Sunday Is "Sanctity of Human Life Day"
by Robin Marty, RH Reality Check
January 13, 2012 - 7:47pm (Print)
Apparently, I have forgotten to mark my calendar. But luckily, I have the Baptist Press around to remind me that this weekend is the "Sanctity of Human Life Sunday."
Maybe I should get my 37 week fetus a card or something.
So what is this very special day all about?
On Jan. 15, Baptist churches in Kentucky and throughout the Southern Baptist Convention will observe Sanctity of Human Life Sunday by focusing on life issues, as well as the critical role played by pregnancy centers such as Appalachian Pregnancy Care Center in helping women choose life.
"It was like God sent the pregnancy center just for me," [volunteer Lisa] Welch said. "We were in the ministry, I taught abstinence, and then my own daughter was pregnant. I was in shock. I knew I needed good, strong, biblical advice."
What sort of "good, strong, biblical advice" did the family receive? Well, Welch's 15 year old daughter was told to keep the baby, the girl's boyfriend was counseled on "how to be a dad," and they got married three months after the baby was born.
I wish there would be a "not convincing teens that they should get married when underage" day next.
Follow Robin Marty on Twitter, @robinmarty
Is it just me or is the most ironic part of this "I taught abstinence, and then my own daughter was pregnant." Rational people would have at least entertained the thought that perhaps they were going in the wrong direction.
Equalist,
Are you suggesting that abstinence does not prevent unwanted pregnancy? The unfortunate situation as described in Ms. Marty's posting, and that to which you refer, underscores the importance for educating children in appropriate sexual expressions. It was not the parent's fault their teenage daughter got pregnant because of their efforts to model abstinence. Abstinence does not forbid sex, it simply seeks to protect both potential mother and potential father from heartache, guilt and the incredible challenges faced in teen pregnancy by insisting that sex is best and healthiest when enjoyed and protected within a monogamous, committed marriage. I don't see the irrationality in that.
Oh, certainly the parents had every right to tell their daughter not to have sex until she got married, and to carefully keep her ignorant of the ways in which she could protect herself from STD's and pregnancy so that if she did have sex they could use the resulting pregnancy to 'catch her being bad' and punish her horribly by ruining the rest of her life. After all, their lives are crappy, so they might as well spoil hers as well.
Seems to me, though, that if the point was really "saving the potential mother and potential father from heartache, guilt and the incredible challenges faced in teen pregnancy" it would require one MORE step by the parents. They should never have allowed her to date.
"Innocence based in ignorance doesn't have the information it needs to protect itself."
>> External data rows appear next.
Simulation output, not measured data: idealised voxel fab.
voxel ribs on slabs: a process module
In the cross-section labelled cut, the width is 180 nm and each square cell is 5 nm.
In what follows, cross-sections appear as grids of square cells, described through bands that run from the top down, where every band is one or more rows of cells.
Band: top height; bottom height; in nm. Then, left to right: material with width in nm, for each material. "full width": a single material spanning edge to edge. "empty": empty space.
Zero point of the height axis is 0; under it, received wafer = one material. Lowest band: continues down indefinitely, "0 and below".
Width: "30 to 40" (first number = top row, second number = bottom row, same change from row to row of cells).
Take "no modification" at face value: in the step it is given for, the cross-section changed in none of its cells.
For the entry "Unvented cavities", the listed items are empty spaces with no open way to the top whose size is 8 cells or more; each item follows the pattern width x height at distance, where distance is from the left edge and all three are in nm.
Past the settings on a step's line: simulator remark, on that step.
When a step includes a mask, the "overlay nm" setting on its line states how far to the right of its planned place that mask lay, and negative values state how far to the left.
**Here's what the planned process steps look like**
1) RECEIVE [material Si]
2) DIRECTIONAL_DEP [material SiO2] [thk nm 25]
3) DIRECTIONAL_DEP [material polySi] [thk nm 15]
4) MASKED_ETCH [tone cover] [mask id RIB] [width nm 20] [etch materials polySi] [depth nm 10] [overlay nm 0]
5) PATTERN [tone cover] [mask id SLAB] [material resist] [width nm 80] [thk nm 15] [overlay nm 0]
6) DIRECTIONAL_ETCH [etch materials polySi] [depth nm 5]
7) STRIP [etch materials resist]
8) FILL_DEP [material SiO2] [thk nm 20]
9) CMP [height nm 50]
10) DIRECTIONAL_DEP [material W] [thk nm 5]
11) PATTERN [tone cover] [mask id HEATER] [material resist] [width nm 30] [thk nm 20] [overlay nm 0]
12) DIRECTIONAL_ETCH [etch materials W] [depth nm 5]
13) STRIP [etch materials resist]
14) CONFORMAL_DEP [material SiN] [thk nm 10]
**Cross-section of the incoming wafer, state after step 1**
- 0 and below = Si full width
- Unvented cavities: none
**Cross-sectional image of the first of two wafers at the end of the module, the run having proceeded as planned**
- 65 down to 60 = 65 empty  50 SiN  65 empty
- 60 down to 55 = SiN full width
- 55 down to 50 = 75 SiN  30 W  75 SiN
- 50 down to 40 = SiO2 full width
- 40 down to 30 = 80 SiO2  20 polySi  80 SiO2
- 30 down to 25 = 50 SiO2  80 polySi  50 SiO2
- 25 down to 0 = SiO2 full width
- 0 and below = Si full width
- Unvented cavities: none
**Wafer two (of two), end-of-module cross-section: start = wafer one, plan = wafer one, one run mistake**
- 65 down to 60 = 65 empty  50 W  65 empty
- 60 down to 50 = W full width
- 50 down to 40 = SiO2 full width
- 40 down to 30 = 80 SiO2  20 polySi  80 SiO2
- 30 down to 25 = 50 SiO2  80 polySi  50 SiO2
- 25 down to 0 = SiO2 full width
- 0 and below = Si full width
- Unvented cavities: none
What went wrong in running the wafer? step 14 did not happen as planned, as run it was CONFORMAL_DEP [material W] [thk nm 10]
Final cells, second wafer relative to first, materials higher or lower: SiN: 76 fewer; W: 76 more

While ideologues certainly can hide the truth from their children, they should then be required to chaperone them 24/7, never allow them to be alone with a boy, and make sure they're not exposed to temptations they are unaware of and unable to withstand, because once you've made sure your kids understand taking cookies is wrong, leaving the plate right down where they can reach it is called 'entrapment', and nobody but a sadistic monster would deliberately expose someone they supposedly love to an irresistable temptation just to have the 'fun' of enjoying their suffering.
Although there is a word for it, isn't there?
"scha·den·freu·de - satisfaction felt at someone else's misfortune."Crowepps,
Of course I do not know this family’s life or whether it is “crappy” or not. I confess further to not knowing if the child was enlightened to the truth that you and I apparently agree on, namely the dangers inherent with a promiscuous lifestyle. Besides that, though I do not know this family, it is doubtful they were pleased to entrap the daughter or the father of their grandchild in some sort of what could only be called sadistic satisfaction in the fact.
I regret I do not follow your reasoning. I am a father of a three year old daughter and a six-week old son and will teach them both the value of waiting for marriage. I do so fully planning on teaching them the many, many dangers of not valuing their bodies, their sexuality or their future spouse’s. Furthermore, raising them as critical thinkers, I fully expect and will encourage them to question mine and their mother’s position on this issue to have the open dialogue necessary. My wife and I will teach abstinence, not because sex is something to view as dirty and above the restraint of self-control – it is non-sense to suggest otherwise — but that it is a gloriously wonderful and beautiful part of a healthy marriage.
Is it really better to teach my son how to wear a condom, or to teach him to value, respect and protect all women, to not objectify them to fulfill a base, animalistic desire he cannot control, overpowering as many women as will succumb to his condom wearing expertise? Is it not better to teach my daughter to value herself above the sophomoric belief that she simply cannot overcome the "irresistible temptation" of Prince Charming’s seduction? Would you consider that hiding the truth from them?
It may not be very progressive, but doesn’t everyone deserve a fulfilling sexual relationship without fear of being someone else’s toy, a mere object of lust removed from love? Such ideals are far from a schadenfreude view of human sexuality, quite the opposite wouldn’t you agree?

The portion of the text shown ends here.